In the event any goods or service is non-conforming or incomplete, which shall be determined by SCHOTT in its sole and absolute discretion, SCHOTT is entitled – without prejudicing its other rights – to withhold any payment for any and all claims arising from the business relationship with the Supplier in a reasonable scope without compensation obligation for SCHOTT until the proper supplementary performance has been completed by Supplier, without losing any rebates, cash discounts, or similar payment benefits.



Unless otherwise agreed explicitly in writing, payment of the price is due within a period of 60 days upon commencement of the payment term according to item 6.2. In the case of a bank transfer, payment will be deemed to have been made on time if the remittance order has been received by the bank in such a timely fashion that under normal circumstances a timely receipt of payment would be expected; bank delays which occur during the payment process shall not be attributed to SCHOTT.


7. Code of conduct and data protection


Basic company values of SCHOTT include integrity, reliability and compliance with statutory and ethical guidelines as set out more specific in SCHOTT’s Code of Conduct. Suppliers are expected by SCHOTT to share the aforementioned principles and to observe the Code of Conduct for Suppliers (available at



The Supplier will follow in particular the regulations of the applicable statutory data protection regulations if it receives personal data from SCHOTT or at the premises of SCHOTT or gains insight into those. The Supplier may only collect, process and use such data insofar as this is permitted to him by SCHOTT`s order or as it is necessary for the performance of the ordered service. Any further processing of the data, in particular such for the benefit of the Supplier or a third party is not permitted.
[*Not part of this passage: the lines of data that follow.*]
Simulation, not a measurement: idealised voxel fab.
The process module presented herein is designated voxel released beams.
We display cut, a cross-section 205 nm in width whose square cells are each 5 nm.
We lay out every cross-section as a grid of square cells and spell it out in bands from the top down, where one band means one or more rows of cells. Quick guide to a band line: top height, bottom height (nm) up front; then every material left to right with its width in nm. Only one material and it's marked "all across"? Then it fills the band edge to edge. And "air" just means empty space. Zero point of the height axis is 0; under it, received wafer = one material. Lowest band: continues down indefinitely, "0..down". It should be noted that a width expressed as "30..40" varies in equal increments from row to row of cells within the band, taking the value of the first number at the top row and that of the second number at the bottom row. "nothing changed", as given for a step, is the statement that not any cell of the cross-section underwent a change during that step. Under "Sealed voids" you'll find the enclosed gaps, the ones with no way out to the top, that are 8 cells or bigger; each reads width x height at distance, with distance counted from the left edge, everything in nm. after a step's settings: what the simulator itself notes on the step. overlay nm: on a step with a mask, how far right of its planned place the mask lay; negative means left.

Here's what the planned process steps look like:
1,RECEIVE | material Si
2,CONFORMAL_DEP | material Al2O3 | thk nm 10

8. Defects, claims, liability for defects


The Supplier warrants that deliveries and services are free from defects as to quality or of title, are as agreed and/or guaranteed, were performed expertly and appropriately without compromise to quality, meet the agreed product or service specifications, are appropriate for the expected use as per the order and comply with the stipulations specified in these terms and conditions as well as any other agreed or statutory provisions. Should the delivery or service deviate from the aforementioned requirements, it shall be considered defective.



Save as provided in Clause 4.7, the risk of loss and damage passes to SCHOTT upon delivery of goods as contractually agreed and in case that services are owed like assembly, installation or other service or work performances upon their proper completion and formal acceptance by SCHOTT.



In the event of defective deliveries or services, SCHOTT shall be entitled to demand rectification of the defect or performance of a delivery or service free from defects, withdraw from the contract, reduce the agreed prices accordingly or claim damages or replacement, at its discretion in accordance with the statutory regulations.



Unless agreed otherwise, any claims for defects expire after 24 months from transfer of risk according to item 8.2, unless a longer statutory period exists. If an acceptance has been agreed, the limitation period of claims begins upon unconditional acceptance.



In the event of a defective delivery or service, the Supplier is obliged to pay SCHOTT a processing fee equivalent to 5 % of the price of the defective delivery or service, irrespective of the amount of the expenditures arising from it. SCHOTT explicitly reserves the right to claim for higher expenditures.


9. Product liability


If the Supplier is responsible for a product damage, then it agrees, upon first demand made, to indemnify SCHOTT with respect to any third party compensatory damage claims, to the extent that the cause of the damage was within the Supplier’s responsibility and/or control and the Supplier is itself liable to third parties.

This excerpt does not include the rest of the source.